April 10th, 2007 | Feature
The Game Center CX Episode Guide
The front-to-back tribute to the Japanese TV show that flies in the face of Nintendo's epilepsy warnings.

 

Game Center CX Season 11 – Back to Contents
#85

A Crisis in Kamakura! "Genpei Touma Den"

Chousen

Arino’s back in the saddle, and this time he’s tackling the PC Engine game Genpei Touma Den, a Namco action game from the arcades (renamed "The Genji and the Heike Clans" in Namco Museum Vol. 4, and its sequel came to America as the TurboGrafx game "Samurai Ghost"). In it, the undead samurai Kagekiyo traverses a very bizarre-looking Japan as he defeats creatures from the underworld. With a not-so-linear progression, Arino will have to stay sharp in his journey to get to the end.

The game begins in the first "Hell" level. Arino runs through, mowing down enemies until he enters a torii (shrine gate), and suddenly the game changes to "Big" mode, where the view zooms in and Arino can slash bad guys up close. Arino meets an animated skeleton midboss, but just as he deals the final blow, he’s killed too, and it’s an Game Over already. On the second try, he gets past the skeleton, and reaches another torii, which serves as the exit.

The next level is in an overhead view, and it’s a little more sparse, so Arino manages to make it to the end in one go. There are three torii, but he goes right for the first one. Just then, his name is called. ADs Emoto and Ito walk over, and Emoto explains to Arino that there are multiple paths through the levels in the game, and the torii he walked through took him through the upper path. Arino asks if he’s screwed himself over, but no, there are a few more forks in the path, so to speak. The ADs leave, but not before Ito just says "bottom!," in reference to the path she recommends Arino take.
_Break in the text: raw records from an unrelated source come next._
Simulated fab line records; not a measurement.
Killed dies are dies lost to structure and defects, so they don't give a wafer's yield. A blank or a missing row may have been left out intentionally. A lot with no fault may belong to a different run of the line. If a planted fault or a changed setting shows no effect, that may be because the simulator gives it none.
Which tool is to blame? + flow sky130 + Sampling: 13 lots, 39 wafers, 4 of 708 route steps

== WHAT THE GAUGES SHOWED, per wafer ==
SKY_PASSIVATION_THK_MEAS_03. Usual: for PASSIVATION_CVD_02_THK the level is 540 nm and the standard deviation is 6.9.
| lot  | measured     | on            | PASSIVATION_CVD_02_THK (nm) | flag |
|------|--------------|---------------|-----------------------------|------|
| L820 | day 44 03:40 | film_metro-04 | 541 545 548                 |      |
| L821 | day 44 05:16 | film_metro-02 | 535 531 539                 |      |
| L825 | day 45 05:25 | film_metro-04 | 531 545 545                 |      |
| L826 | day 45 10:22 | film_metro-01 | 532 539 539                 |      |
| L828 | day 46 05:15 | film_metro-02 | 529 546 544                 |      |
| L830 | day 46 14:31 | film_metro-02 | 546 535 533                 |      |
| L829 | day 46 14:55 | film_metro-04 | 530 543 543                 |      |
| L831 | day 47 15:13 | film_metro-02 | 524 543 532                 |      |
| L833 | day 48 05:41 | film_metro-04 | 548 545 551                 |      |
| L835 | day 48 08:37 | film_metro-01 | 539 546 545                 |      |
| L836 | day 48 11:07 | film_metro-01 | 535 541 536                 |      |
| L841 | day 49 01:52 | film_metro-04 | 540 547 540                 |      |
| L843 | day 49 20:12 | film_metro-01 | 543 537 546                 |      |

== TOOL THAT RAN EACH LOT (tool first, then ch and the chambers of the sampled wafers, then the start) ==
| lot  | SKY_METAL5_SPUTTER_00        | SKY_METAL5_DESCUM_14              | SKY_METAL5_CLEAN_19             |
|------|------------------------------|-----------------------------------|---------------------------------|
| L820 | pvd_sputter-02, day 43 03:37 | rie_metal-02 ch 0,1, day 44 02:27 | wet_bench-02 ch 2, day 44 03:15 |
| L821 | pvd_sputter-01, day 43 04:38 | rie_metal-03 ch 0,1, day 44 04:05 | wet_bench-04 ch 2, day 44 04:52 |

At any rate, Arino continues to the next level, another Big stage. Once more he runs through, wildly swinging his sword, and meets another midboss. Arino crouches and continues swinging, and sure enough, the boss is gone, and Arino gets a sword power upgrade as well. Arino enters the next platforming stage, Izumo, and as he tries to reach another torii, he’s pushed and hit by enemies and falls into a bottomless pit. He doesn’t lose though; he just lands in another overhead level, but at the end is Enma Daioh (Emma-o), the god of the underworld, who presents Arino with a circle of chests — if he picks the right one, he can return to the surface. Arino goes for the one right in front of him, but unfortunately he dies instantly.

Fast forward back to that stage, where Arino reaches the torii this time and continues down to the next Big mode level. The boss there is Benkei, a humongous monk who tosses bombs at Arino. But once again, the kacho just crouches and slashes, and Benkei stands there taking it.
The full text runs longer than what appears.